Appellant contends that the trial court erred by allowing respondent to refinance the homestead because the 1981 judgment and decree mandates a sale. Appellant argues that the trial court "did not have jurisdiction to amend the Judgment and Decree to provide for an alternate means of disposition of Appellant's marital lien."
But appellant's argument fails for a number of reasons. First, assuming arguendo, that the trial court did err, appellant has shown no prejudicial error. See Bloom v. Hydrotherm, Inc., 499 N.W.2d 842, 845 (Minn. App. 1993) (stating that appellants have burden on appeal to show prejudicial error), review denied (Minn. June 28, 1993). Whether respondent sells the house or satisfies the lien via refinancing, appellant gets a check for the properly determined sum of money.
Second, there is no error on the part of the trial court. Appellant correctly notes that the portion of a dissolution decree awarding one party a lien on the homestead is a division of property. Kerr v. Kerr, 309 Minn. 124, 126, 243 N.W.2d 313, 314 (1976). And that property divisions are final and can only be modified under limited circumstances. Ulrich v. Ulrich, 400 N.W.2d 213, 218 (Minn. App. 1987) (concluding property divisions are final and not subject to modification except where they are result of mistake or fraud); see Minn. Stat. § 518.145, subd. 2 (1998) (listing circumstances under which judgment may be reopened). But a trial court has the power to implement or construe the provisions of a judgment and decree so long as the parties' substantive rights are not changed. Potter v. Potter, 471 N.W.2d 113, 114 (Minn. App. 1991); see also Hanson v. Hanson, 379 N.W.2d 230, 233 (Minn. App. 1985) (recognizing trial court jurisdiction to "fairly implement" provisions of an earlier decree). Under the judgment and decree, appellant's lien entitles him to a sum of money from respondent. As noted above, appellant receives the properly determined sum of money no matter how respondent satisfies the lien. His substantive rights do not change. Therefore, we affirm the district court's refusal to compel sale of the house.

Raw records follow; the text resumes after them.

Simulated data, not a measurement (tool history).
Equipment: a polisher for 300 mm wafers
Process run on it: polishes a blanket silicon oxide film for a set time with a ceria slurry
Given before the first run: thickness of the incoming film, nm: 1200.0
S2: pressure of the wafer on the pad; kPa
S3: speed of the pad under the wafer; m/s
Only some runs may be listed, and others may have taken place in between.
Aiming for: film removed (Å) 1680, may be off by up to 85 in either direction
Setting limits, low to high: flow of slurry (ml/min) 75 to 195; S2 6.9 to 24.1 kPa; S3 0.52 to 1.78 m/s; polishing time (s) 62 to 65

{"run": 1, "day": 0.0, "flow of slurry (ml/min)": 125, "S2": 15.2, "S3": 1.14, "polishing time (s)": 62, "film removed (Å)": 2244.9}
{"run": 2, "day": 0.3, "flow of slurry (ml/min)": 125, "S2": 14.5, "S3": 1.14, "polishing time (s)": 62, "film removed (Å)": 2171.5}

Appellant waited six years to enforce his rights under the judgment and decree and, on this record, to allow him to force a sale at this late date, when respondent is able to satisfy her obligation via refinancing, is both inequitable and prejudicial to respondent. The trial court issued an appropriate order implementing the intent of the 1981 dissolution decree. The trial court's resolution of this issue has "a reasonable and acceptable basis in fact and principle." DuBois v. DuBois, 335 N.W.2d 503, 507 (Minn. 1983).
2. Appraisal of the Homestead
Appellant argues that the trial court erred in using an appraised value of the homestead determined when respondent was seeking refinancing. Appellant contends that he should have been allowed to present his own appraisal of the homestead. But appellant did not provide this court a transcript of the trial court proceedings and there is nothing in the record suggesting that this issue was raised below. Therefore, this court need not address the issue. See Thiele v. Stich, 425 N.W.2d 580, 582 (Minn. 1988) (stating reviewing court will not consider matters not presented to or considered by court below); Mesenbourg v. Mesenbourg, 538 N.W.2d 489, 494 (Minn. App. 1995) (appellant bears the burden of providing an adequate record).
Moreover, there is nothing in the record suggesting clear error by the trial court in adopting the Norwest Mortgage valuation of the homestead. See Hertz v. Hertz, 304 Minn. 144, 145, 229 N.W.2d 42, 44 (1975) (noting that an appellate court will not reverse a trial court's valuation of an asset unless it is "clearly erroneous on the record as a whole").
3. The Amount of the Marital Lien
A district court's findings regarding the intended meaning of an ambiguous judgment should not be reversed unless it is clearly erroneous. Empire State Bank v. Devereaux, 402 N.W.2d 584, 587 (Minn. App. 1987).
The judgment and decree provides for "[t]he payment of all encumbrances" on the homestead, with the remaining balance to be "divided equally between the parties." Sometime after the divorce, but before the home was appraised by Norwest, respondent secured a home equity loan of $18,500. She used this money for capital improvements on the homestead. Finding that the appraised value of the home "took into consideration the home improvements," the trial court deducted the amount necessary to pay off this encumbrance from the appraised value of the homestead before determining appellant's share of the homestead's value.
Appellant does not dispute that the money was used for home improvement purposes. But appellant contends that the trial court erred by deducting the amount of this second mortgage because doing so "is clearly contrary to the intent of the Trial Court at the time of the Judgment and Decree." Appellant argues that the decree language providing for "[t]he payment of all encumbrances" meant only payment of the mortgage in place at the time of the judgment and decree.
But appellant's argument fails for two reasons. First, the language of the judgment could not be more clear, it calls for "[t]he payment of all encumbrances" and there is no evidence that the intent of the trial court at the time of the dissolution was the payment of only the existing mortgage.
Secondly, although appellant contends that respondent could theoretically "encumber all of the equity in the home, thereby depriving Appellant of substantially all of his interest," that is simply not the case here. Respondent did not use the loan proceeds for non-homestead related expenses. The entire $18,500, plus an additional $1,346 paid by respondent, was used for home improvements. Therefore, appellant benefited from the loan because the appraised value of the property is directly related to the condition of, and improvements made to, the property prior to the appraisal. The trial court did not err in subtracting the pay-off amount of the loan before determining appellant's share of the home's value.
[*] Retired judge of the district court, serving as judge of the Minnesota Court of Appeals by appointment pursuant to Minn. Const. art. VI, § 10.